Austin Mitchell in Univibes #15: ): “The first time I ever saw a photo of Hendrix it flipped me out. It was on the cover of Melody Maker, early in ‘67. It was two years before I even touched hallucinogens, but I had this hallucination; I was seeing his face through a hole burned in the paper, and seeing a live, laughing face behind the page. All I could get from this was a premonition that Hendrix would become a significant figure in my life. With 20/20 hindsight, I can testify that this was accurate…”
“…I was trying to avoid a growing conviction that Jimi wouldn’t be around too long. This feeling was connected to the premonition which had hit me when I first saw his picture on the cover of Melody Maker.
What the piece [I wrote in the Observer] lacked in conveying him, was the vivid, searing impact of his live performance. All the text and pictures that could be created on a page could never even hint at this.

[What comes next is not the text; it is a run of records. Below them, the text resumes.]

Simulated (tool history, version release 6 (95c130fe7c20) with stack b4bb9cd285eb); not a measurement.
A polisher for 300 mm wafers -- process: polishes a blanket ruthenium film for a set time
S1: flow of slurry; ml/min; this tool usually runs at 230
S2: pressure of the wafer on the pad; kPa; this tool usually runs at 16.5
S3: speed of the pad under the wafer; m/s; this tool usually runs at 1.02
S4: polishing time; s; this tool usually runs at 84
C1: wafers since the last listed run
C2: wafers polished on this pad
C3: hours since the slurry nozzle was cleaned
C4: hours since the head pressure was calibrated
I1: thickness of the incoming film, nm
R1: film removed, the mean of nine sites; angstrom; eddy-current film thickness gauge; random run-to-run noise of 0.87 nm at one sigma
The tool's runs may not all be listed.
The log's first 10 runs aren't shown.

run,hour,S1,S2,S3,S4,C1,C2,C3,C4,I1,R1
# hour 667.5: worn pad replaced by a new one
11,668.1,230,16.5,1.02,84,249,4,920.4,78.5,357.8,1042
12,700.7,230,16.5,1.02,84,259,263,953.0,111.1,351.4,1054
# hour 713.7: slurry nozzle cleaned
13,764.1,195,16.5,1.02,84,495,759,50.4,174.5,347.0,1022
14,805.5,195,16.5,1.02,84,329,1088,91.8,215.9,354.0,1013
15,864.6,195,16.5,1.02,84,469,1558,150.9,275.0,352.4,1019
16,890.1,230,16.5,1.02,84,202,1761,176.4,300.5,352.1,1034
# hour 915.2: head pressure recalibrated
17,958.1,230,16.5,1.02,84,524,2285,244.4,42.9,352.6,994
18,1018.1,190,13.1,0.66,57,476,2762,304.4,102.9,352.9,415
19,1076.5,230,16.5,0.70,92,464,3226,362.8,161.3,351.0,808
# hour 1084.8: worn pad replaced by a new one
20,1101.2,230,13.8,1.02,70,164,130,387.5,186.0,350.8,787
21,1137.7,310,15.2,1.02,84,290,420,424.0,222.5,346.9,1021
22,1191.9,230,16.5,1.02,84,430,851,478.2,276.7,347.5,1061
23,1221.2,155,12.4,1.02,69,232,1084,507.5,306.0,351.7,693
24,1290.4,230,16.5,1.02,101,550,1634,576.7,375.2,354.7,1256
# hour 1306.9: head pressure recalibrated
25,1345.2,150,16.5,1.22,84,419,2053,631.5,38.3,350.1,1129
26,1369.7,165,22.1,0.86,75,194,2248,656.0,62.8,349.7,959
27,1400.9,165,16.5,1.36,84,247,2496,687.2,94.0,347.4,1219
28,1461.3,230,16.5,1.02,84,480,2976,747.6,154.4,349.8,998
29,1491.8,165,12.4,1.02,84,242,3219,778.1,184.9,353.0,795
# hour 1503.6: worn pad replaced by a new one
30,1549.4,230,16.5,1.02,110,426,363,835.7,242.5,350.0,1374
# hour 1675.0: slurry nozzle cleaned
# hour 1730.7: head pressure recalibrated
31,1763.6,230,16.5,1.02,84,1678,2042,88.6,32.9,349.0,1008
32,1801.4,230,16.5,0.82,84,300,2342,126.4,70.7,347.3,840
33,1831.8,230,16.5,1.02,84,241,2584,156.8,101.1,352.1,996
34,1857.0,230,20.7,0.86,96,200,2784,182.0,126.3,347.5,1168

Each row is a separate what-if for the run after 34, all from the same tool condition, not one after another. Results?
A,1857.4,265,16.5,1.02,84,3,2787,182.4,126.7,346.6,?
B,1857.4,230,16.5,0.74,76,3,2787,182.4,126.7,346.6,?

Over the following week I started ringing up my few contacts in film and TV – ‘Somebody should preserve this man’s work on film.’ Mostly I met with a ho-hum. This was still an era when rock music on TV was strictly confined to the top twenty shows like ‘Top Of The Pops’. Rock had no status as an art form; there was no Rolling Stone; no sort of intelligent context to work in. A colleague of mine on The Observer, Brian Haynes, told me that David Frost’s company was thinking of producing some independent music films for TV – ‘Why don’t you make a film yourself?’
I had a friend called Peter Neal, who worked for an independent documentary company struggling along making low- budget, gritty 16mm movies with a strong left bias. Peter had directed a fine black-and-white film about ‘The Watersons’, a traditional a cappella singing group from Yorkshire, poles apart from the hyper-amplified, strobe lit circus of ‘acid rock’. But Peter, who played fine bluegrass guitar was as smitten as I was when I took him see Hendrix warming up at the Royal Albert Hall for the opening concert of his first headlining UK tour 14 November]. Peter cobbled together a budget and we managed to get a couple of hundred pounds from the Frost organization to make a start.
At 1967 prices, this was sufficient to buy some film stock, hire three cameramen and a sound man, plus equipment and a van for the nine-hour drive north to Blackpool, to catch Jimi on one of his tour dates, at Blackpool’s Opera House. The cameramen took a look at the early evening show and voted to turn around and go home, since they felt that there was insufficient light to film, and the tour’s stage manager wouldn’t give us any more light. Peter told the cameramen to boost the exposure to the max and pray.
The Opera House manager had generously given us camera positions in the royal box, in the orchestra pit and allowed us access to the stage. Meanwhile, the sound man had his problems. No one bed ever tried to make a ‘live’ recording of anything like the volume at which Jimi Hendrix played, which was like trying to tape an artillery bombardment.
Hendrix gave me a fraternal greeting and told me to watch out for Keith Emerson, playing with one of the support acts [‘Nice’]: “He’s doing everything on keyboards that I do on guitar.”
We filmed “Purple Haze” and “Wild Thing,” the latter badly out of tune up to the second chorus. Back in London prayers were answered; when the film came back from the labs we had good takes on all three cameras, and the sound was pretty good. Peter had put together an all-pro crew. Better still, he quickly edited together a rough cut of “Wild Thing” which got shown on BBC TV the week that my piece finally appeared in The Observer [on 6 December on BBC2’s first colour broadcast during ‘Late Night Line Up’]. This was a great encouragement to the backers.'
Noel Redding, Bass guitar player in the Jimi Hendrix Experience later wrote in his diary:
“Audience was terrible both shows, but the sound was exceptionally good.”